Well, yes, I was thinking of batch classification (like, constructing
confusion matrices, or running the training data back through the model to test the model).
But the problem I'm running into with the code is that the model
is too large to load in a single process, let alone multiple mappers.
So classifying fast doesn't help if simply loading the model is very slow
(and I mean very slow, and then doesn't necessarily succeed anyway – out of mem).
I also admit that "batch classification" – in the sense that there is overlap
in the different feature sets from different documents –
makes it more interesting / saves some work perhaps, but you can't count on that anyway.
Yes, you might want something fast for single-document classification,
but map-reduce isn't the right tool for that. Indexed structures are better.

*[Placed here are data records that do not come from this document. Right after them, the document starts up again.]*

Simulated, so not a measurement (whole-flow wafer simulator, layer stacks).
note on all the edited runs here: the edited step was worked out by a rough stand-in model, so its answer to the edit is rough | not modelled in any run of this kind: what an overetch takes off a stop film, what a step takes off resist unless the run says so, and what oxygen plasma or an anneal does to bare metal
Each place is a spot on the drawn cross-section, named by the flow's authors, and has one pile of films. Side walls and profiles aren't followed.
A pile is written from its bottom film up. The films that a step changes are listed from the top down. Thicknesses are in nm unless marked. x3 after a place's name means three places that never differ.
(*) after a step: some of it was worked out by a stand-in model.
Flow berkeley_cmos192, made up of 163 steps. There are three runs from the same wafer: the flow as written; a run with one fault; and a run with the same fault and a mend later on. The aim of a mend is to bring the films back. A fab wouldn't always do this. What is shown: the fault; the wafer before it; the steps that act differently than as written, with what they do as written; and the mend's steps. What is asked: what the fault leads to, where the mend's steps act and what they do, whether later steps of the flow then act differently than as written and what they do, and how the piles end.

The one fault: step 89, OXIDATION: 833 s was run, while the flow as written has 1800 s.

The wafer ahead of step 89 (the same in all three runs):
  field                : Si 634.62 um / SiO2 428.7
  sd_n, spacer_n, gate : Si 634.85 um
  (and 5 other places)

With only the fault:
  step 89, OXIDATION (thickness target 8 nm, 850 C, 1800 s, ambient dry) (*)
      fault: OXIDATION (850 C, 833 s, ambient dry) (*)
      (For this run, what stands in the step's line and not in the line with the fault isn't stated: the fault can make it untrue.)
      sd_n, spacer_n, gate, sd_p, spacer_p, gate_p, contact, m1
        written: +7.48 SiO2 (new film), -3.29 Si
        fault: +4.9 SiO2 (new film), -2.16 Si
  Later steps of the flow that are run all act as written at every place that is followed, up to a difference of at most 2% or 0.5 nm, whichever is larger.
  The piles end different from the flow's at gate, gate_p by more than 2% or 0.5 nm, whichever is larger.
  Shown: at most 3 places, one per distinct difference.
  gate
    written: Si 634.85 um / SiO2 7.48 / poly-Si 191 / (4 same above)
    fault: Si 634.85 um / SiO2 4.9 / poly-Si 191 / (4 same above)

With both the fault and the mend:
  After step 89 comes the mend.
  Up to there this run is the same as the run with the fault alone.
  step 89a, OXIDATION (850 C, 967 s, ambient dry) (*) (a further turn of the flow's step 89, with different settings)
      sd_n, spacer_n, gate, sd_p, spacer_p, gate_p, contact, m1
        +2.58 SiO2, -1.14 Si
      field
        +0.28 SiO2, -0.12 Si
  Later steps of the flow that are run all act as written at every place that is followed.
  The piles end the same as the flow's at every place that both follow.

The choices are either some indexed structure (like HBase) which can
handle large datasets / models, or just use map-reduce to join
the model to the data. The latter is definitely not useless –
usages similiarly divide into people who have a lot of data / docs to classify,
versus people who are building some kind of online system.
Throughput versus round-trip time.
Also, note that with an indexed solution, you might have contention for the indexed data –
if there's only one copy (which should probably be the case, for large models).
So I'd suggest implementing both, and to consider the cases where the models are very large
(which is where map-reduce shines anyway). I might be the only person commenting
who has tried a lot of data (800Meg input document file), and as I said it would
be nice to have some results (confusion matrices)
to see if the method is working for me and my particular data.
If nobody else agrees, I might have to try it myself, but I'm new at this
and sometimes get pulled away for other work.